"There was a general belief that the trend could not continue," McNeela says.

Economists were also lukewarm on their projections for the economy, with the prevailing view that the economic recovery would continue to progress slowly, putting another speed bump in the path of the real estate bandwagon.

As it turns out, the analysts were partly right. Although the economy in general performed better than anticipated, the fundamentals of the real estate sector were relatively weak, particularly in the apartment and office space sectors. That, however, didn't deter investors, who adopted a very forward-looking mentality when it came to real estate.

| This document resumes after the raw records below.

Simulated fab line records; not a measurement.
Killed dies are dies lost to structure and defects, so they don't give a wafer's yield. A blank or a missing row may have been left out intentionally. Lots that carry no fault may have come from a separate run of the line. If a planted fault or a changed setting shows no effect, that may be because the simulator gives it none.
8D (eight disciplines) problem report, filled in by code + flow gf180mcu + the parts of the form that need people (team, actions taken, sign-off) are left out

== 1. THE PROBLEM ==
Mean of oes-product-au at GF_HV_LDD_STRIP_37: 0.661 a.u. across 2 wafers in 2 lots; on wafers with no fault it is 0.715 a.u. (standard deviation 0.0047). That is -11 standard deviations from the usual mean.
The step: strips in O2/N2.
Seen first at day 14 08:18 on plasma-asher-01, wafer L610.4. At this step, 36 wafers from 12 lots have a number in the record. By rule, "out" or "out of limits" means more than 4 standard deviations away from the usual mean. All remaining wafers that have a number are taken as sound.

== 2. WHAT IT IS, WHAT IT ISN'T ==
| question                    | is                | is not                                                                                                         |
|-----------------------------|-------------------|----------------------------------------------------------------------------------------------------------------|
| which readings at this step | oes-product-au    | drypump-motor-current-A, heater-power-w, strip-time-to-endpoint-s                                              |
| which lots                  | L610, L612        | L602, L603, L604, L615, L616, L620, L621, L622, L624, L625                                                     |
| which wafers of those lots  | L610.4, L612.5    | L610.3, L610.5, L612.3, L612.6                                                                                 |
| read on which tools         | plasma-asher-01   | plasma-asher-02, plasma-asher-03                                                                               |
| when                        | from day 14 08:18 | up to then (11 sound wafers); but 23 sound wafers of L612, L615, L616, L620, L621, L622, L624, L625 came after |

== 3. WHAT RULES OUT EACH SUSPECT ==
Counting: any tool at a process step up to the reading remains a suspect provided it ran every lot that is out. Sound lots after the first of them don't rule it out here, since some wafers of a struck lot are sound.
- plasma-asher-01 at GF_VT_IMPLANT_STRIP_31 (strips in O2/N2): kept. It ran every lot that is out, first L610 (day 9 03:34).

As it was in the equity market, the investment activity in real estate became a rising tide that lifted all boats. Even the moribund apartment real estate sector, where earnings continued to suffer in the face of low interest rates, investors saw an average return of about 25%. REITs specializing in office space, where vacancy rates are still high, saw an average gain of 34%. And even the lodging sector, in the doldrums since the September 11 terrorist attacks, saw a gain of nearly 32%.

Average dividend yields dropped from 7.32% to 5.75%, partly due to lowered earnings, but overall it was a year in which it was hard to go wrong in the real estate sector. In terms of total market capitalization, the Composite NAREIT Index increased to $224 billion at the end of 2004, up from $162 billion a year earlier.

Where does that leave the real estate landscape for 2004?

In some ways, pretty much where it was at the end of 2003-sort of waiting for the other shoe to drop. Grupe of NAREIT says the association's surveys indicate that analysts are generally predicting returns of between 0% and 12% for 2004. At least one, he says, is forecasting negative 5% for 2004. The general consensus seems to be that there was a gap between the fundamentals and the share prices in real estate last year. While no one is ready to utter the word "bubble," the general belief is that portions of the real estate sector are due for a landing.

"The outlook for this year seems to be pretty much the outlook we had last year," Grupe says. "The point being, it's very hard to be able to predict what these sectors are going to do."

But based on poor fundamentals in sectors such as apartments and offices, investors have very good reason to be cautious, says Samuel A. Lieber, founder and portfolio manager at Alpine Funds. Lieber feels that the main propellant fueling the real estate market the last few years has been low interest rates, both in terms of supply and demand, as many real estate companies have been able to restructure debt and expand. "It doesn't get better than this right now," he says.

Lieber sees real estate share prices peaking over the next six months, particularly if there is a rise in interest rates. That means, he says, that a blanket approach to real estate investing could be risky in 2004, as individual company performance will have more of an impact.